This pin was Gma Kelly’s. It’s one of the first things i acquired from her jewelry collection when Gpa Kelly insisted i look it over.
The weekend in Seattle was dismally rainy and very windy. Yesterday was much calmer and more pleasant. Today is dreadful again. I’m wearing a dress i usually like and which i pair with my beloved blue platform shoes; but going to class and back i’m slopping around in knee-high wellington boots, and sitting in the classroom staring at the fabric of this dress i’m coming to the conclusion that that it’s probably time to bid this 20-year-old garment good-bye because it’s too prone to wrinkling and i’m tired of taking 30 minutes to iron it.
Then class is finished and i’m wrapping myself up in my scarf layers for the trek across campus in the chilly rain. And what do i do?
I gash my thumb across the sharp top of this pin. Not a huge gouge, but it’s bigger than a scratch and it bled and it requires a bandage for the time being.
Just that sort of day where even beloved things scratch you when you’re least expecting it.
I love pencils, but what do you do with them when they get this small? Right now the smallest still rests against against my index finger knuckle when i write, but each of these pencils is starting to get a little uncomfortable to hold. And i still cannot quite bring myself to throw them away, which is probably how i wound up with 5 of them in this state.
Why hasn’t someone invented a pencil handle that i could fit a shortened pencil into so i can still write with it until it’s down to a nub??
I’ve been wanting to arrange the music “corner” something like this for years. Finally decided to get the shelves to do it, only to have the project spiral into ~3 weekends for various reasons. Really nice to also have that artwork up on the wall as well. This wall has been 1 giant white/cream blank spot since we moved in here 10 years ago.
On the shelves on the left: phonograph, (small) collection of vinyl albums. On the top shelf on the wall: harp, bongo, collection of recorders/tin whistles/various small wind instruments; 1 maraca. On the lower wall shelf: antique xylophone (black case), my student flute (brown case). Hanging in the middle is my backpacking guitar, which i kept forgetting i had because it was packed in its bag and tucked behind all this other stuff when i stored it all on the piano. The 4 prints on the right are by Juli Adams. The print in the middle is a Japanese print that Andy’s had for awhile.
(Apologies for the picture being a little dark and murky. My phone seems to be dying. Yay.)
Everytime someone opens the front door i smell the sea.
Some genmaicha, fruit & cheese, crappy (but strangely delicious) ramen, Basho’s Narrow Road to the Deep North.
Years ago i worked in the UW’s Registration Office. Every spring, i’d get parents who’d ask, toward the end of the conversation, “And are the cherry blossoms out yet??” Every spring! Over and over, the same question!! I didn’t work anywhere near where the cherry blossoms are on campus so i had no idea. Moreover, who cares if there are cherry trees blooming on campus?? I love blooming trees, don’t get me wrong, but come on.

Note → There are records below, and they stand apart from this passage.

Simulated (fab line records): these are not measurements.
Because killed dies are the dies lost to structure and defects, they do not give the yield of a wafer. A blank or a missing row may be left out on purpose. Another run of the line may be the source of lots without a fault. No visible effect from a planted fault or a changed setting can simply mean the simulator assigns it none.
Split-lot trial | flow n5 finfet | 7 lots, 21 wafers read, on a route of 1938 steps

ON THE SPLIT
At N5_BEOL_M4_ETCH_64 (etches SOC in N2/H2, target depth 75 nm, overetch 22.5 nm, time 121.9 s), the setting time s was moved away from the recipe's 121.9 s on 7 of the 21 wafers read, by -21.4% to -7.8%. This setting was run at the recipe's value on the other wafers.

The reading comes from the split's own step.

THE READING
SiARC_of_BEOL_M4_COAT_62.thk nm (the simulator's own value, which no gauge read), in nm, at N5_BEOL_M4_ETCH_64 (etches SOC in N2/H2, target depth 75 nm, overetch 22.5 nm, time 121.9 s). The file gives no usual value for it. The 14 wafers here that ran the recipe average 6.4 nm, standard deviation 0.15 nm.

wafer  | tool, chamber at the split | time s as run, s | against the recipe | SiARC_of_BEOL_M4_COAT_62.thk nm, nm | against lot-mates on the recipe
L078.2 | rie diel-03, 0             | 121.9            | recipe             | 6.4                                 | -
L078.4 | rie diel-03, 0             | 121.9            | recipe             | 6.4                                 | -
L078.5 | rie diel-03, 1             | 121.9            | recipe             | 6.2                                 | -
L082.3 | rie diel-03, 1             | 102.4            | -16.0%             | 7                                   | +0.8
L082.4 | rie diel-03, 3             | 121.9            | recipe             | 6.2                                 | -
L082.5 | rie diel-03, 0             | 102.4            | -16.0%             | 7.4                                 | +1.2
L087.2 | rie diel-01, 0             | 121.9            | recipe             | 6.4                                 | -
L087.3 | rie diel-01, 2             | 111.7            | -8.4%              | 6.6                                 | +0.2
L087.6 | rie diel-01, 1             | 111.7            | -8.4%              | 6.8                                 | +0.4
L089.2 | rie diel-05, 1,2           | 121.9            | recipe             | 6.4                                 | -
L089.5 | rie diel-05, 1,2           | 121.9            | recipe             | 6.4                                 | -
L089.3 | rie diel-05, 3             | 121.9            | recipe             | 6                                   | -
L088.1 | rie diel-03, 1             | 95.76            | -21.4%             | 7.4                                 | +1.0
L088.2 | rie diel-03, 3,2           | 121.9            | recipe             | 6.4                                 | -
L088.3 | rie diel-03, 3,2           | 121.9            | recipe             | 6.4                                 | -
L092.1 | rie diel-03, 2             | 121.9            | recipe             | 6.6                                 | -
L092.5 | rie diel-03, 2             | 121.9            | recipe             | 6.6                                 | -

Then i switched jobs to an office that was closer to the Quad, which is where the much-heard-about cherry blossoms are. The 1st spring that i worked there i decided to randomly walk thru’ the Quad on my way home, just because it was one of the 1st nice days that year — a sunny day, warm enough to not need a coat.
I walked across Red Square. Past Suzzallo Library, past Kane Hall. Toward the steps up to the Quad….
I came to a dead standstill for a few seconds. Then i started walking around, near-breathless. Getting giddier and giddier. Getting practically tipsy.
These pictures are crap — tho’ today was sunny the lighting in the Quad was horrible, and i was just using my phone anyway. But, y’know? I really don’t know how to convey to you just what an amazing experience it is to stand there in the middle of the Quad surrounded by trees that are just bursting all over with light-pink flowers. It’s like you’re walking amongst clouds. You’re practically floating. And the scent! It takes you a moment at 1st to realize that the air is different, and then you slowly realize you’re smelling millions of tiny blossoms.
It is sublime. It’s transcendent. It leaves me buoyant.
If you are ever in Seattle in early spring, you must — MUST — visit the UW campus to see the cherry blossoms in the Quad. Bring a blanket and a picnic (but no sake — it’s a state school, so campus is dry). Make an afternoon of it.